If it's for work VPN purposes do you have an IT dept there if yes speak to them, you could find you don't have to pay full price if anything.

Draytek would be the way to go.
 
If it's just a single person needing remote access then it would be easier to just run teamviewer on a PC at the office and remote in.
 
I'm sorry guys, I thought I'd sub'd to this thread.

Just to add some details -

It's my business, literally one PC I work on at a unit and a few network devices I'd like to be able to log in to.

It's a VDSL router at the unit which I want to replace and setup as a VPN server which I can then log in to using the windows 10 VPN client at my house.

I don't like the lag etc of teamviewer, I do have a logmein account I use on a few customer machines but I don't like working over it as it's nowhere near as quick as RDP.

Router would ideally have wifi, although I could easily put a tp-link access point of something in if it didn't.

MikroTik RB750Gr3 (Hex). About £45 and has hardware acceleration which can cope with 450Mb.

What would I use to connect to the VDSL connection if I used this? Also, I tried and failed to setup a microtik router previously so ideally I'd like something with a more noob-friendly UI.

The obviously choice would be a Draytek of some form, but they all seem to be around the £250 mark, I'll spend that if I have to but is there a cheaper alternative? Something running dd-wrt maybe?

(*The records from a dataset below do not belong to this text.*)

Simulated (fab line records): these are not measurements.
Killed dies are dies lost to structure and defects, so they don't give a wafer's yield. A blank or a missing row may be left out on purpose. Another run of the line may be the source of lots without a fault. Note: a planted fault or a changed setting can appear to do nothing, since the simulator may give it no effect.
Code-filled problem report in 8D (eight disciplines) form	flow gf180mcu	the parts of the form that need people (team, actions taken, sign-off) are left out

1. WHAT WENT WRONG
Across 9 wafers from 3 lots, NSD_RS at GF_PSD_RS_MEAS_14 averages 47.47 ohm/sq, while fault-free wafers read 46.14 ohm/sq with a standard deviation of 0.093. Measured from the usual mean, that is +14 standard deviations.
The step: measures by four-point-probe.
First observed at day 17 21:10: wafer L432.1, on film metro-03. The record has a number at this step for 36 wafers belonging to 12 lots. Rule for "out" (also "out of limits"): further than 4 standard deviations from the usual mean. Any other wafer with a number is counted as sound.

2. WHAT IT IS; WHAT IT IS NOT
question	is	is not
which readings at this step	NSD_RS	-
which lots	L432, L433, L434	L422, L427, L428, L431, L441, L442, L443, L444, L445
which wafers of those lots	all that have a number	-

Thanks for your help so far.
 
I’ve no experience, but perhaps someone who has could comment on an Asus router with VPN server as a mid price solution? Certainly cheaper than a Draytek and has an easier UI than Mikrotik. If your upload speed at your office is <20Mbps then it should be powerful enough to give a reasonable speed connection I guess.
 
Not what your asking but a Raspberry PI can be cheap alternative to a whole new router, can easily run openvpn-server although you will be limited by its processing power throughput?Maybe. But it would handle RDP and smallish transfers fine and it maxes out my home upload at 12mbit/s. Plus you can run other applications on it which is handy.
 
I've got 80 down and 20 up each end. I'd rather do it via a router I can buy and just setup but I do enjoy messing with RPi.

I'll have a look into the Asus option and the pi, I might just setup the pi and see how it goes if it isn't too much of a pain.
 
I have an Asus RT-AC3200 and use it with 2 static site to site OpenVPN tunnels. I'm on Virgin 350Mb cable (350/20) and find it more than good enough. The thing people forget with VPN's is the horsepower needed for on the fly encryption on the data travelling down the tunnels when using it direct to a router, hence why I upgraded from an Asus RT-N56U.
 
If you want an Asus option the RT-AC86U is nice - decent processor, hardware acceleration in the BCM chipset and well under £200
 
That will not even get into 3 figures doing a VPN

The manufacturer specifically states it will, they’ve even gone to the trouble of publishing the results with specific details of which encryption type/settings were used on the product page. Knowing Mikrotik, i’d imagine they aren’t going to do that without making sure it can perform exactly as advertised or they’d get slaughtered by the community. The issue tends to be that you need to use settings that benefit from the hardware acceleration, otherwise it’s just going to perform as well as every other router based on the same SoC.
 
The manufacturer specifically states it will, they’ve even gone to the trouble of publishing the results with specific details of which encryption type/settings were used on the product page. Knowing Mikrotik, i’d imagine they aren’t going to do that without making sure it can perform exactly as advertised or they’d get slaughtered by the community. The issue tends to be that you need to use settings that benefit from the hardware acceleration, otherwise it’s just going to perform as well as every other router based on the same SoC.

Source ?
 
I'm sorry guys, I thought I'd sub'd to this thread.

Just to add some details -

It's my business, literally one PC I work on at a unit and a few network devices I'd like to be able to log in to.

It's a VDSL router at the unit which I want to replace and setup as a VPN server which I can then log in to using the windows 10 VPN client at my house.

I don't like the lag etc of teamviewer, I do have a logmein account I use on a few customer machines but I don't like working over it as it's nowhere near as quick as RDP.

Router would ideally have wifi, although I could easily put a tp-link access point of something in if it didn't.



What would I use to connect to the VDSL connection if I used this? Also, I tried and failed to setup a microtik router previously so ideally I'd like something with a more noob-friendly UI.

The obviously choice would be a Draytek of some form, but they all seem to be around the £250 mark, I'll spend that if I have to but is there a cheaper alternative? Something running dd-wrt maybe?

Thanks for your help so far.

The same router will terminate the pppoe, there is a very steep learning curve with Mikrotik but they are somewhat of a Swiss Army knife.

That will not even get into 3 figures doing a VPN

You are thinking of the r2 version. The r3 (the real hex) has HW offload and will definitely do what is stated.
 
Yes I read the Microtik product page - that's only for IPSEC and 1400 byte packets - LOL, bit of a Daily Mail headline

The community forum I was alight when they released them. They are certainly capable, I appreciate you’ve interpreted the info in a negative way and I won’t try to defend the product any more than you are wrong.

Your grasp of the product goes about as far as your spelling of it.